AddDs [metric_eq_0D];


(*lem_lift_3_1*)
Goal "Lift : (moving Int Req n Int {s. metric n s = #0}) LeadsTo   \
\                  (stopped Int atFloor n)";
by (cut_facts_tac [bounded] 1);
by (ensures_tac "request_act" 1);
by Auto_tac;
qed "E_thm11";

(*lem_lift_3_5*)
Goal
  "Lift : (moving Int Req n Int {s. metric n s = N} Int {s. floor s : req s}) \
\ LeadsTo (stopped Int Req n Int {s. metric n s = N} Int {s. floor s : req s})";
by (ensures_tac "request_act" 1);
by (auto_tac (claset(), metric_ss));
qed "E_thm13";

(*lem_lift_3_6*)
Goal "#0 < N ==> \
\     Lift : \
\       (stopped Int Req n Int {s. metric n s = N} Int {s. floor s : req s}) \
\       LeadsTo (opened Int Req n Int {s. metric n s = N})";
by (ensures_tac "open_act" 1);
by (auto_tac (claset(), metric_ss));
qed "E_thm14";

(*lem_lift_3_7*)
Goal "Lift : (opened Int Req n Int {s. metric n s = N})  \
\            LeadsTo (closed Int Req n Int {s. metric n s = N})";
by (ensures_tac "close_act" 1);
by (auto_tac (claset(), metric_ss));
qed "E_thm15";


(** the final steps **)

Goal "#0 < N ==> \
\     Lift : \
\       (moving Int Req n Int {s. metric n s = N} Int {s. floor s : req s})   \
\       LeadsTo (moving Int Req n Int {s. metric n s < N})";
by (blast_tac (claset() addSIs [E_thm13, E_thm14, E_thm15, lift_5]
	                addIs [LeadsTo_Trans]) 1);
qed "lift_3_Req";


(*Now we observe that our integer metric is really a natural number*)
Goal "Lift : Always {s. #0 <= metric n s}";
by (rtac (bounded RS Always_weaken) 1);
by (auto_tac (claset(), metric_ss));
qed "Always_nonneg";

val R_thm11 = [Always_nonneg, E_thm11] MRS Always_LeadsTo_weaken;

Goal "Lift : (moving Int Req n) LeadsTo (stopped Int atFloor n)";
by (rtac (Always_nonneg RS integ_0_le_induct) 1);
by (case_tac "#0 < z" 1);
(*If z <= #0 then actually z = #0*)
by (force_tac (claset() addIs [R_thm11, order_antisym], 
	       simpset() addsimps [linorder_not_less]) 2);
by (rtac ([asm_rl, Un_upper1] MRS LeadsTo_weaken_R) 1);
by (rtac ([subset_imp_LeadsTo, [lift_4, lift_3_Req] MRS LeadsTo_Un] 
	  MRS LeadsTo_Trans) 1);
by Auto_tac;
qed "lift_3";


val LeadsTo_Trans_Un' = rotate_prems 1 LeadsTo_Trans_Un;
(* [| Lift: B LeadsTo C; Lift: A LeadsTo B |] ==> Lift: (A Un B) LeadsTo C *)

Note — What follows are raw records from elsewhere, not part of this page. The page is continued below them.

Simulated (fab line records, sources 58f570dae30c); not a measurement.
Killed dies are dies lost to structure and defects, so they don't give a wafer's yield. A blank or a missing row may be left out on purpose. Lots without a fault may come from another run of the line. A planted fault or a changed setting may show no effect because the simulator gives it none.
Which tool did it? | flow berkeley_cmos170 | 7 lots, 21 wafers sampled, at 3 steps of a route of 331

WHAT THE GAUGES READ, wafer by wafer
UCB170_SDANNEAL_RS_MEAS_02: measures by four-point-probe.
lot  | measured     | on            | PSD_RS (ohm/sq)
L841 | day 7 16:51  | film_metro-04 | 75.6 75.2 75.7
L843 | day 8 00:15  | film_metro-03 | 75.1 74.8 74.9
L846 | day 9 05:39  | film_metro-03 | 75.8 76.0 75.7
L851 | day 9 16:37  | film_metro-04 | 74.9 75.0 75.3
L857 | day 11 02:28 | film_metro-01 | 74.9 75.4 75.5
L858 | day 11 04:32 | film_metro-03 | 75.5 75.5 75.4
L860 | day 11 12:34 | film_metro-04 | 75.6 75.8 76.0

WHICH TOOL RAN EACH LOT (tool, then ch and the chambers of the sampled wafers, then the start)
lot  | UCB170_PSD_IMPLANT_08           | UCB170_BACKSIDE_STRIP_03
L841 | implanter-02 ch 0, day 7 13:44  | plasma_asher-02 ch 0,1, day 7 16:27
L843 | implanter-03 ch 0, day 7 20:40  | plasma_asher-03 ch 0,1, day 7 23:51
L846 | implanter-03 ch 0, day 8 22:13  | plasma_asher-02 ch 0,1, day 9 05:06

Goal "Lift : (Req n) LeadsTo (opened Int atFloor n)";
by (rtac LeadsTo_Trans 1);
by (rtac ([E_thm04, LeadsTo_Un_post] MRS LeadsTo_Un) 2);
by (rtac (E_thm01 RS LeadsTo_Trans_Un') 2);
by (rtac (lift_3 RS LeadsTo_Trans_Un') 2);
by (rtac (lift_2 RS LeadsTo_Trans_Un') 2);
by (rtac ([E_thm03,E_thm02] MRS LeadsTo_Trans_Un') 2);
by (rtac (open_move RS Always_LeadsToI) 1);
by (rtac ([open_stop, subset_imp_LeadsTo] MRS Always_LeadsToI) 1);
by (Clarify_tac 1);
(*The case split is not essential but makes Blast_tac much faster.
  Calling rotate_tac prevents simplification from looping*)
by (case_tac "open x" 1);
by (ALLGOALS (rotate_tac ~1));
by Auto_tac;
qed "lift_1";

Close_locale "floor";